The Vanishing Act of Esme Lennox
Months and months ago, a book club friend of mine had fantastic things to say about The Vanishing Act of Esme Lennox. And our reading tastes are generally quite in line with each other. But for some reason I just couldn’t get into it. But then back in January when we were in Thailand I stumbled upon O’Farrell’s The Distance Between Us in the library of our resort and ended up loving it. So when I came across TVAEL in a secondhand bookshop in Philly last month I decided I needed to give it another chance.
In a nutsell the story is about vintage clothing store owner Iris Lockhart finding out that she has a great aunt named Esme Lennox she didn’t know about. More startling to Iris than the fact that no one in her family had ever mentioned this great aunt, Esme has spent the past 60 years in a mental health facility. But Iris’ incredulity is stretched to the limit with the knowledge that she is Esme’s only blood relative still alive. After some hesitation, Iris starts to do the right thing and takes responsibility for Esme.

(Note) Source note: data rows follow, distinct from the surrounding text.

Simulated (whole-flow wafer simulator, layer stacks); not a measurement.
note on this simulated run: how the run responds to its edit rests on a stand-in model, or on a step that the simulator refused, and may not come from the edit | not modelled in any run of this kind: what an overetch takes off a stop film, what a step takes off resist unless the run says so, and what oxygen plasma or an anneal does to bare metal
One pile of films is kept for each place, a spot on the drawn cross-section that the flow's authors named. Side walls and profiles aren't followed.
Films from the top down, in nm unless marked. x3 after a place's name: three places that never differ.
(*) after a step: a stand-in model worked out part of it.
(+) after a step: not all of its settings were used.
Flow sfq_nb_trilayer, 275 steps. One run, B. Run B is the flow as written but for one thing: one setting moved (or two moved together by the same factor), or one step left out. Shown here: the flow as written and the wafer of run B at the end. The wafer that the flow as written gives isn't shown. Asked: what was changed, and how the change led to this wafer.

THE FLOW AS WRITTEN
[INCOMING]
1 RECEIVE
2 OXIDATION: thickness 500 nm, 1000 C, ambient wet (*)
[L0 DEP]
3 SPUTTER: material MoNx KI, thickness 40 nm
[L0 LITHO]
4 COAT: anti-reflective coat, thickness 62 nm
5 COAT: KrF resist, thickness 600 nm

I wanted this to be a warm, uplifting story of the the two women discovering themselves as they discovered each other. And especially to see Esme discover the real world after 60 years of incarceration.But alas, this tale is a shade or two darker than that. I won’t say more about the plot so as not to spoil it for anyone.
(For about seven years now, I have been associated off and on (and most recently back on) with the redevelopment of a large, disused, historic mental health facility campus. Some aspects of TVAEL really made me stop and think about the thousands of souls, both sane and insane, who have lived there).
I enjoyed reading the book and it certainly gives food for thought. But in the end I think my expectations about the book’s plot got the best of me. I think TVAEL is probably a better book than The Distance Between Us from a literary standpoint, but I enjoyed the latter much more than the former.